Tuesday, August 12, 2008

I finally had time to watch a movie last night. I've had a new copy of To Catch a Thief for weeks. My old copy was a much inferior print, and it's amazing how much a restored image improves the movie. In many ways, it explores some of the same issues of identity that Vertigo does, but in a much more playful manner. The allure of fantastic amorality both female leads see as being wrapped up with Cary Grant's John Robie character adds a wonderful excitement to their flirtations. Watching Grace Kelly breathlessly describe to Cary Grant all the things she imagines he is, all the excitement she imagines him feeling at the sight of the object on her chest, culminating in her placing his hand under it--it's all delightfully sexy. The inter-cutting images of fireworks are a little obvious, perhaps, and not quite as amusing as the train going into the tunnel at the end of North by Northwest, but I think it would have worked perfectly well with a Bernard Herrmann score. In any case, the scene's marvellous.

Kelly kissed Grant, pulled him into positions where he was on top of her, and otherwise emphasised a play masculine danger from him in relation to her, until it seems as though he's actually stolen something from her mother, and she immediately takes up a menacing phallic symbol;

Attempting to leave no mistake as to who was in charge all along, but Grant's been playing these games for longer than she, and deftly escapes. For his part, all Cary Grant needs to do is be Cary Grant. He pulls it off wonderfully.

Although the character he plays, former burglar John Robie, is supposed to be thirty five years old, Grant's actual age at the time, fifty, seems to play a conspicuous role as he seems already to have long ago learned the lessons his two romantic interests, both of whom were half Grant's age, are confronting in the film. The avatar of the cat, and its appropriation by the girls from a sensationalising of Robie's very real criminality, is sort of sweet, but stops short of saccharine as the ending is somewhat about Robie learning to respect Francois' intelligence.
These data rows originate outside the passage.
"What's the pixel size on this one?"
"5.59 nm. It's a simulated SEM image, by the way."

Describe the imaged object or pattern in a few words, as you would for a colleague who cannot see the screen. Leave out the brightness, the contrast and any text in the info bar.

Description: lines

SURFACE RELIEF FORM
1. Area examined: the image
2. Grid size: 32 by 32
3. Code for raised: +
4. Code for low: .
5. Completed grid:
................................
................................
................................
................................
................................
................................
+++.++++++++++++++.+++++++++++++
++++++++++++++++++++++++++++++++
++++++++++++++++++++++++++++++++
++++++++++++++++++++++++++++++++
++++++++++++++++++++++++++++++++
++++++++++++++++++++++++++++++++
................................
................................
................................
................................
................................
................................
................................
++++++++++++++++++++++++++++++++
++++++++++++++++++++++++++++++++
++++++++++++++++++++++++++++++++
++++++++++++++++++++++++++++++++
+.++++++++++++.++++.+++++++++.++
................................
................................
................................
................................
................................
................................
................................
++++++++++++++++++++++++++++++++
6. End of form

Francois' mother seems to appreciate a genuinely predatory quality Robie displays at the gambling table, and there's a subtle play between the romantic danger lusted after by youth and the freedom from morality appreciated by the mature. This is reflected, too, in Robie's revelation to the insurance man that most people are thieves in one way or another.

Anyway, as Hitchcock goes, the movie's ultimately pretty light weight, but thoroughly enjoyable.